Anthriel – Transcendence
by Eric Ward
It took seven years for Finnish Progressive Metal outfit Anthriel to release their sophomore album but this album was worth the wait. Showcasing a crunchier sound, this album takes influence from both Dream Theater and Symphony X but manages to outclass the recent output from both bands. Anthriel’s creative strength lies in catchy yet interesting guitar solos and incredibly diverse keyboards, including a tubular bells cover and aquatic keyboards on “Oath of Darkness.” This album may be a touch light on riffs but it progresses almost constantly—sporting the best closing track in recent memory with “Fallen Souls,” which never feels long-winded despite being just over 19 minutes long.
Anathema – The Optimist
by Neil Bird
Anathema have been held in high regard from various eras of their career. While the music has changed over the years, the band has only improved and gotten more impressive. The Optimist is another beautiful addition to their catalogue, and proves they’re in a league all of their own. The personal highlight of the album is the track “Springfield,” which hit very deeply on my initial listen that tears began to well up in my eyes. I can’t say that about much. This album is definitely a highlight in 2017.

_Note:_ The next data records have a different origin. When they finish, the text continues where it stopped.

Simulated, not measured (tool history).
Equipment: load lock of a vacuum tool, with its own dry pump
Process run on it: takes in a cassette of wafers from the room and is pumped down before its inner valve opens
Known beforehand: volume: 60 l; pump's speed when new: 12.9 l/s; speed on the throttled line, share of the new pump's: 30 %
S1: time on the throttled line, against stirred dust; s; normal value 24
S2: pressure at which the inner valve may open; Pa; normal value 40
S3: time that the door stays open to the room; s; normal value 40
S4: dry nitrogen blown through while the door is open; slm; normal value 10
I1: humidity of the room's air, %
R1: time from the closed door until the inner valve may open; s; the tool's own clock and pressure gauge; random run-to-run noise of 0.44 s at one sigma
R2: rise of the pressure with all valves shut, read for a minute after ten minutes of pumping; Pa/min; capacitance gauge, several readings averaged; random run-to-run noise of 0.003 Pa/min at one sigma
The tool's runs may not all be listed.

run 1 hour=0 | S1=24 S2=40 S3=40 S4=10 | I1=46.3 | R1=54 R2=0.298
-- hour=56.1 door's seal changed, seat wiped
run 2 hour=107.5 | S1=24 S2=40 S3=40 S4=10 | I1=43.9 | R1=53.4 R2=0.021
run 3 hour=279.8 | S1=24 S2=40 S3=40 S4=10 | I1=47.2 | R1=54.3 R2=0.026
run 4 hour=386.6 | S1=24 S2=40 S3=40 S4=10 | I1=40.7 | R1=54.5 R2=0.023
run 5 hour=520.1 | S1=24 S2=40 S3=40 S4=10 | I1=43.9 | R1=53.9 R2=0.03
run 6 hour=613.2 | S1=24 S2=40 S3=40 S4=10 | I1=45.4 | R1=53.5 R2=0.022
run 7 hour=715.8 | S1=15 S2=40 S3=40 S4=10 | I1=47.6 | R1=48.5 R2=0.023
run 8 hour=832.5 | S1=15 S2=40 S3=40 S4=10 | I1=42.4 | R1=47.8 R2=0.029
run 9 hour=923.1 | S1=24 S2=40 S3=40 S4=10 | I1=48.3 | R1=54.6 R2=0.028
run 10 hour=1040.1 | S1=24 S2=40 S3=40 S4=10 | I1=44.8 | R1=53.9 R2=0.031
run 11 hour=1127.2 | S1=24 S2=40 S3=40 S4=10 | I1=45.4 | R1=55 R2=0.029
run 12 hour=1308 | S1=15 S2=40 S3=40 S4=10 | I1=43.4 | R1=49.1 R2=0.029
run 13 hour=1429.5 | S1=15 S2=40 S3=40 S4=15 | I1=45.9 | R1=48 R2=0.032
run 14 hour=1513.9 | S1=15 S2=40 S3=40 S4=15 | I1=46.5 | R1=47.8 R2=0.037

Unleash The Archers – Apex
by Larry Best
Early as it is, Unleash The Archers may have already released “album of the year” material. The Canadians’ fourth full-length may have diluted the melodic death metal influences of old, but Apex still has those characteristic harsh vocals adding the extra dimension to these expansive songs. As if the songs even need an extra dimension! Such colossal compositions which simultaneously push the boundaries of power metal whilst retaining that trad metal/Iron Maiden worship vibe. From the driving pace of the hard-rockin’ “Shadow Guide”, to the introspective expanse of the title-track, Apex is loaded with soaring choruses and blazing solos that would make Jeff Waters blush.
Duskmourn – Of Shadow and Flames
By Alex Melzer
Duskmourn are one of these bands that nobody knows, but that can pretty much wipe the floor with good parts of the more established bands. Drawing from a fairly wide range of influences, Of Shadow and Flame takes the intensity of death metal, the atmosphere of folk metal (far transcending the jaunty and jolly frolics though the port district’s mead halls) and an amazing sensitivity to tempo changes, grandiose melodies and well executed dynamics, creating a whole that definitely exceeds the sum of its single parts—taking the listener onto a journey that feeds off ever changing intensities, moods and more, while maintaining a remarkable and always immediate catchiness without ever gliding off into the shallow waters of predictability. Of Shadow and Flame and Duskmourn are one of the reasons, why the future of metal still shines bright.